Structured Query Language (SQL) is a langauge that is used to design and manage data held in a relational database. A relational database is a database that contains multiple tables that contain related values. For example, one table may contain names of people and their ages, and another may contain names of people and their favorite color. The names of the people are the related values. SQL provides a relatively easy (and commonly used) way of extracting only the data you want from the database that can later be analyzed or visualized.
David Branner, a fabulous python coder who dabbles in creating and using SQLite databases, and knows a thing or two about the Chinese Language, and I are working on The Weather Project where we intend to examine the accuracy of weather forecasts. In order to do that, we need to collect weather forecasts that will be analyzed. We decided to use weather forecasts from Open Weather Map, a website that gives open access to weather forecasts through an API key. Through the API key, we are able to download JSON files that contain information on the weather forecasts at specific locations around the world. Our goal is for each day to collect weather forecasts for that day and from 1 day before to about two weeks out. We collect the maximum temperature (maxt), the minimum temperature (mint), snow and rain forecasts for each of the forecasts. Then we subtract the predicted value from the observation to estimate how much the forecast predicts warmer/cooler temperatures or more/less snow and rain. Hence, we need to collect a lot of information and organize it in a way that will be relatively easy and consistent to retreive. To do that, we created an SQLite3 database. This blog is the first of three, and focuses on creating a Database with SQLite3. The next blogs will cover Populating an SQLite Database with Data using Python and Retrieving data from an SQLite Database using Python.

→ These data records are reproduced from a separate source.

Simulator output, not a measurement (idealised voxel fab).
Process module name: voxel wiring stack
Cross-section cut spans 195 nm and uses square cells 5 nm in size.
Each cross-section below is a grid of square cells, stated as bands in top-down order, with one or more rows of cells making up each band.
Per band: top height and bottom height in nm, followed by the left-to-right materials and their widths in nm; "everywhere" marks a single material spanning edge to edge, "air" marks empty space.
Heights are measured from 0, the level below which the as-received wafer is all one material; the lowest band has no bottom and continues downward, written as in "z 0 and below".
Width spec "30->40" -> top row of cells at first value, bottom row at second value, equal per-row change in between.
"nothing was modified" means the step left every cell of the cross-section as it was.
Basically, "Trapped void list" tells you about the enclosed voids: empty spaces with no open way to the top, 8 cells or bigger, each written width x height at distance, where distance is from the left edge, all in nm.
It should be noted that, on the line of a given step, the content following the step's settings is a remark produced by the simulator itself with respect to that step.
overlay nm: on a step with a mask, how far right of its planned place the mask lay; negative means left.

Part 1: Creating a Database with SQLite3
SQLite is a compact and self contained relational database management system. We decided to use SQLite3 (Mac OS X's version of SQLite) because
- It is included on the Mac OS X operating system (/usr/bin/sqlite3)
- It does not require a server and no need for an administrator
- It does not include any configuration files
- No action is required after a system crash
Certainly, there are issues with SQLite, but for our humble little project SQLite provides all the functionality we wanted. If you are running Mac OSX you can use SQLite3. Be sure that /usr/bin/ is in your path (it already should be there). You can check to see if you have it by typing:
Let's get started. First, a few things about sqlite3. You can enter the sqlite3 repl by simply typing sqlite3 at the command line. Or, you can type:
to ensure your creations/populations/extractions are all for the database mydatabase.db (or whatever you want it named). If you make a sqlite3 script that is applied to mydatabase.db called myscript.sql, you can run it at the command line by typing:
sqlite3 mydatabase.db < myscript.sql.
Our SQLite database that we named weather_data_OWM.db is set up with multiple tables. Information within those tables are related, and is referred to as a relational database. As previously mentioned, a relational database is setup so that there is some common information between tables that helps link them. Our database tables are linked by city id. The city id is simply a unique number assigned to each location that has a weather forecast. In one table we keep the properties of each location, such as the latitude, longitude, city name, etc. In the other, we assign the forecasts to each city id. Let's take a closer look at how this works.
The first thing we did was create a TABLE called locations which contains the id, name, latitude, longtiude and country:
DROP TABLE IF EXISTS locations; CREATE TABLE locations ( id TEXT PRIMARY KEY UNIQUE, name TEXT, lat NUMBER, lon NUMBER, country TEXT );
Eeeek! The "DROP TABLE" part of this code is a little scary -- here we are saying if there is already a table in our database called locations then remove it! The table locations will be completely removed and can not be recovered. You may ask, why would you want to do that??? Well, this code is simply meant to provide the bones for our database. The only reason we are running this script is to make a database from scratch, and if one exists, it should be removed. It is also recommended because you don't want to confuse the current data with other data sets if a table called locations exists. So BE CAREFUL with this command.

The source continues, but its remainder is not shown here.